Classmate Michael Blum and I have developed a project proposal for a public intervention project that utilizes data art/visualization called ‘Invisible Crowds’.
Invisible Crowds aims to raise awareness of the sheer volume and diversity of invisible waves that are constantly bouncing around public spaces.
For this proposal we developed the above presentation and a more detailed writing below.
Living in a major city, virtually everywhere you go, all around you, an almost innumerable number of waves are rippling forth in every direction. Unseen, unheard, seldom acknowledged, these various waves have a variety of crucial roles: sending, sensing, pinging, scanning, mining, measuring, surveilling, and so on. These waves are being transmitted from our pockets, our wrists, our headphones, from various other devices clipped onto our clothing, from our laptops or tablets, our fridges and thermostats, as well as all around us, from radio frequency identification (RFID) chips distributed throughout the urban environment and other ubiquitous networked sensors to ad hoc local communication and internet infrastructure. As such, the sources of these waves are highly diverse: both mobile (agents) and static (structure); as well as personal (consumer), private (commercial), and public (city). These waves bounce around in various configurations, from one person’s device to another person’s device, from one personal device to a fixed, non-personal utility (a router, sensor, base station, etc.) and back, as well as between two non-personal (that is, not “owned” or worn by any individual) devices or sensors.

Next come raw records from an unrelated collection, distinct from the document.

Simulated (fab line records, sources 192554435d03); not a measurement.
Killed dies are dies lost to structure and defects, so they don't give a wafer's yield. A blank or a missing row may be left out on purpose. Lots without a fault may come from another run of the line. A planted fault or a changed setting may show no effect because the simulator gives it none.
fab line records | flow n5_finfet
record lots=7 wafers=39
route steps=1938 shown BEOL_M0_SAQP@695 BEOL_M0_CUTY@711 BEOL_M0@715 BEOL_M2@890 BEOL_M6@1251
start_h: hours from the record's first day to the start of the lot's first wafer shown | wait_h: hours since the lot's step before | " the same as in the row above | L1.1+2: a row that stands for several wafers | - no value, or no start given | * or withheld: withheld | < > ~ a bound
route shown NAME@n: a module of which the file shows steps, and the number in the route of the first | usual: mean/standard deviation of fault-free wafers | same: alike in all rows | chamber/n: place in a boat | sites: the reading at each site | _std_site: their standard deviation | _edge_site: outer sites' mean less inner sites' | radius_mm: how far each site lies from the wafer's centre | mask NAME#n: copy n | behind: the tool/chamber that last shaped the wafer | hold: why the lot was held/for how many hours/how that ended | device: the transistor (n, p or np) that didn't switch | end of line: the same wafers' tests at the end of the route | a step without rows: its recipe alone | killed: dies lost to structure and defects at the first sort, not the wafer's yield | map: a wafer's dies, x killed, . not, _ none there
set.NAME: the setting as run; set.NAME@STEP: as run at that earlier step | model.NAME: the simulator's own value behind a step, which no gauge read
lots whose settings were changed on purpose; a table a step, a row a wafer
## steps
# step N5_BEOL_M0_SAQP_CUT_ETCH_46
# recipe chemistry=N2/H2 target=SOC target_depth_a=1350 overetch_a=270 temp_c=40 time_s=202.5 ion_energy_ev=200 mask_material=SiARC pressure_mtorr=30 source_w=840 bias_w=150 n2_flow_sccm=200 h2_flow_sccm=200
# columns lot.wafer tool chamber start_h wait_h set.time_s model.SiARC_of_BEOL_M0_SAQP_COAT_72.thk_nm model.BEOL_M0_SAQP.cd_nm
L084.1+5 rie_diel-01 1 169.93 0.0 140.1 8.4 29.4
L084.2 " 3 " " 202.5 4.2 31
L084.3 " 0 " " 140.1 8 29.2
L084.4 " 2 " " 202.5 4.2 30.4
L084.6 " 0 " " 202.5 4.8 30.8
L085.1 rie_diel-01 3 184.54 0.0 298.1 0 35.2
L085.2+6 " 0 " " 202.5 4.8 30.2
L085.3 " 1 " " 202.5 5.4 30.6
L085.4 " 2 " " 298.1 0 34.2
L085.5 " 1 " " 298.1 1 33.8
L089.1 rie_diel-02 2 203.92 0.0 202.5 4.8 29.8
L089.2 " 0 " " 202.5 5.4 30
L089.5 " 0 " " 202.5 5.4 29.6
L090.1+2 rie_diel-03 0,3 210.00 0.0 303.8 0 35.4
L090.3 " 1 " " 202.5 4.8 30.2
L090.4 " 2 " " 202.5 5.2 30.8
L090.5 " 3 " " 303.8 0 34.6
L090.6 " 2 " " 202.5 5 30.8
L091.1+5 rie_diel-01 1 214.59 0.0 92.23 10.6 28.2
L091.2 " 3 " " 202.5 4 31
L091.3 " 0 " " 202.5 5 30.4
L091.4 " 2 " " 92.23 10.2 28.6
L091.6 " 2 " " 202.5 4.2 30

Though this sea of waves’ frequencies reside all along the Hertzian spectrum, the far majority of them occupy just a handful of sections of this spectrum, which are called bands. Some of these bands, such as the ultra high frequency band (300 to 3,000 MHz), are particularly busy, and encompass almost all the transmissions you might be most familiar with on a daily basis, including WiFi, Bluetooth, and GPS. The waves in this frequency band overlap, intermingle, and sometimes even interfere. Taken together, these waves and all those that surround us make up a veritable choral arrangement of information—both signal and noise. This chorus, of course, is a silent one, for the human ear can’t hear anything higher than 20 KHz. But like any chorus, or sound waves in general, its physical constitution—that is, its wavelengths along various frequencies—are inherently natural phenomena, merely air (electromagnetically radiated air). Like virtually everything else natural in our world, though, the bands along the spectrum these waves inhabit have been carved up and reserved along regulatory and commercial lines, as well as subdivided at the individual scale (user and consumer) in address tables.
As micro-managed, neatly segmented wavelengths rippling through space, this sea of floating information is eminently quantifiable. When considering these quantities of data in relation to space, it can be thought of as constituting something like an invisible geography, one mappable by line, sound, color, and by any number of other means. Much more so than simply reading or being told about these waves, by reading the maps that illustrate their traversal through space, we might gain a better sense of these unseen partionings and novel arrangements they make up.
A critical awareness and appreciation of these waves, the technologies that send and receive them, as well as the tangled systems they altogether produce, is crucial for understanding the structures that organize and to a large extent enable the smooth functioning of our lives. And understanding these structures and systems is critical for cultivating something like a general literacy, rendering us more alert and better prepared for the future of ubiquitous computing and sensing, a future that looks to be replete with nano-computation, smart dust, programmable matter and networked textiles constantly sensing, transmitting, and in silent, invisible communication with innumerable devices of different kinds and at various scales.
Towards this end, we propose an interactive, participatory, research-driven exhibit including textual, sonic, and graphic elements. Its aim is to inculcate in the exhibition-goer a deeper understanding of the topic by illustrating its processes, simulating its complexity and dynamicity to scale, and generally just rousing a sense of curiosity as well as helping the user parse the coherence from the chaos, while still appreciating the chaotic scene that is nevertheless always is.
The orienting logic of our exhibit can be summarized by a remark from Kurahashi Neilson: “The only way to study something you can’t go to or touch is to look at it in many different ways.”
To us, this simply means: show the thing under consideration from a multiplicity of angles.